Fréchet Derivative Computation

Question

I’m trying to compute a Fréchet derivative, and I’m really getting bogged down in some details. I’d appreciate some help!

Let $U,V,E$ be Hilbert spaces, and let $f:U \rightarrow E$ and $g:V \rightarrow E$ be smooth (not necessarily linear) maps. I am trying to take the derivative $DF$ of the map $F: U \oplus V \rightarrow U$ given by: $$F(x,y) = (D_xf)^*(g(y) - f(x))$$ Where $(D_xf)^*: E \rightarrow U$ is the linear adjoint of $D_xf : U \rightarrow E$.

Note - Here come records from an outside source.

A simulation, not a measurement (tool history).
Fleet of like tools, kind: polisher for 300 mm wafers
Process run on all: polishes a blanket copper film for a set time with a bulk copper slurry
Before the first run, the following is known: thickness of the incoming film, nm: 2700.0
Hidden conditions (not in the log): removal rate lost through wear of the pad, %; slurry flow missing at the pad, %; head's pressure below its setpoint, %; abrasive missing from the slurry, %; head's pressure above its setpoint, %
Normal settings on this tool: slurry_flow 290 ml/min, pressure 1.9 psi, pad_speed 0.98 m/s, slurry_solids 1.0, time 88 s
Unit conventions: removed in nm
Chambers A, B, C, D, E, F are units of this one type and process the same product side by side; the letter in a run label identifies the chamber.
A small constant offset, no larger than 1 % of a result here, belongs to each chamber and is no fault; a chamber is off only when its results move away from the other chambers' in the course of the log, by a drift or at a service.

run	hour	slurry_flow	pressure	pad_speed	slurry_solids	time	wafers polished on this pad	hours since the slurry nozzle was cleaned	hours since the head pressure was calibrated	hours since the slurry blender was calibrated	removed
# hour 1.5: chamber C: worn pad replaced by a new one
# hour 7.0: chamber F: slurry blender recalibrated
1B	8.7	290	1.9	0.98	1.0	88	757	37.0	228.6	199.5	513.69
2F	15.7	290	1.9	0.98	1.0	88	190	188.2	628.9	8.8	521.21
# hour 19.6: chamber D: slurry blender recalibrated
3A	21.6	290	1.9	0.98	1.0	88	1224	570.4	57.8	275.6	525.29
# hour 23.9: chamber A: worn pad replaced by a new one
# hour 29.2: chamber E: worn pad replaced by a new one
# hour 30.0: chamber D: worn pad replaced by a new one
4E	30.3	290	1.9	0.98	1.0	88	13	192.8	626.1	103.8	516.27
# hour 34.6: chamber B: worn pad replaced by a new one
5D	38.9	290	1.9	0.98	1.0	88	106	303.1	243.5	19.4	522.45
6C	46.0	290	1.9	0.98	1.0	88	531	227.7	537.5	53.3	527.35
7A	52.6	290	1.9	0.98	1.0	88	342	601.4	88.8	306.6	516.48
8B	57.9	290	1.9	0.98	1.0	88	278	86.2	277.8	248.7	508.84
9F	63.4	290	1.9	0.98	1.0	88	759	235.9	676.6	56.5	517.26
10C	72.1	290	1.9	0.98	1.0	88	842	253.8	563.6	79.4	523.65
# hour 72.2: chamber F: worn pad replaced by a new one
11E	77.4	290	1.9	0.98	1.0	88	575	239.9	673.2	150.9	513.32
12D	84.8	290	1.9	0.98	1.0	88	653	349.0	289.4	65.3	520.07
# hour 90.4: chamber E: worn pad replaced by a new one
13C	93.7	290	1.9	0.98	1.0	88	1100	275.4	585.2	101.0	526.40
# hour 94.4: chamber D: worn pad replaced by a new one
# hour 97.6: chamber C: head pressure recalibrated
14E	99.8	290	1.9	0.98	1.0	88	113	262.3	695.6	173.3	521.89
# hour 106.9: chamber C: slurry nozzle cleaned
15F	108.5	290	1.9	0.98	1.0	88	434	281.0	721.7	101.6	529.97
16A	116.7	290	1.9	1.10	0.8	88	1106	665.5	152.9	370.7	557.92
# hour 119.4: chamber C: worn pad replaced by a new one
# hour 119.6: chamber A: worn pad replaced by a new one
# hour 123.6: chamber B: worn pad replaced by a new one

Here’s my attempt. I’m getting bogged down in some details with the second derivative. I’m pretty bad at analysis tbh.

Consider the quantity $Q = F(x + h_1, y + h_2) - F(x,y)$. We wish to find a bilinear map $A: U \times V \rightarrow U$ such that $A(h_1, h_2)$ is a good approximation of $Q$. We can expand

\begin{align*} Q & = (D_{x + h_1}f)^*(g(y + h_2) - f(x + h_1)) - (D_xf)^*(g(y) - f(x)) \\ & = [(D_{x + h_1}f)^*(g(y + h_2)) - (D_xf)^*(g(y))] - [(D_{x + h_1}f)^*(f(x + h_1)) - (D_xf)^*(f(x))] \\ & = Q_1 + Q_2 \end{align*}

We can now tackle these two pieces separately. But Here’s where I start running into trouble For $Q_1$, we compute \begin{align*} Q_1 & = (D_{x + h_1}f)^*(g(y + h_2)) - (D_xf)^*(g(y)) \\ & = (D_{x + h_1}f)^*(g(y + h_2)) - (D_{x}f)^*(g(y+ h_2)) + (D_{x}f)^*(g(y + h_2)) - (D_xf)^*(g(y)) \\ & = (D_{x + h_1}f - D_{x}f)^*(g(y + h_2)) + (D_xf)^*(g(y + h_2) - g(y)) \\ & \approx (D_{x + h_1}f - D_{x}f)^*(g(y + h_2)) + (D_xf)^* D_yg(h_2) \end{align*} I’m not sure how to handle the $(D_{x + h_1}f - D_{x}f)^*(g(y + h_2))$ term. Clearly it must have something to do with the second derivative $D^2_xf$, but I’m not sure how to express it. Similar difficulties happen with $Q_2$.

A push in the right direction would be appreciated! Thanks

Answer 1

Your map $F$ is of the form $T(x,y)[\phi(x,y)]=\text{ev}(T(x,y),\phi(x,y))$ for a smooth map $T:U\times V\to \text{Hom}(E,U)$ and $\phi:U\times V\to E$. Now, this is the perfect situation to apply the product rule (what you’re doing is trying to reprove the simple product rule and getting lost by the complexities of having specific but tedious functions). See here for the general product rule (which is really just a special case of the chain rule…).

Unwinding all of that in this situation gives \begin{align} DF_{(x,y)}[(h,k)]&=\left(D^2f_x(h,\cdot)\right)^*[g(y)-f(x)]+(Df_x)^*[Dg_y(k)-Df_x(h)], \end{align} i.e $DF_{(x,y)}$ is the linear map $U\times V\to U$ whose value on $(h,k)\in U\times V$ is given by the expression on the right.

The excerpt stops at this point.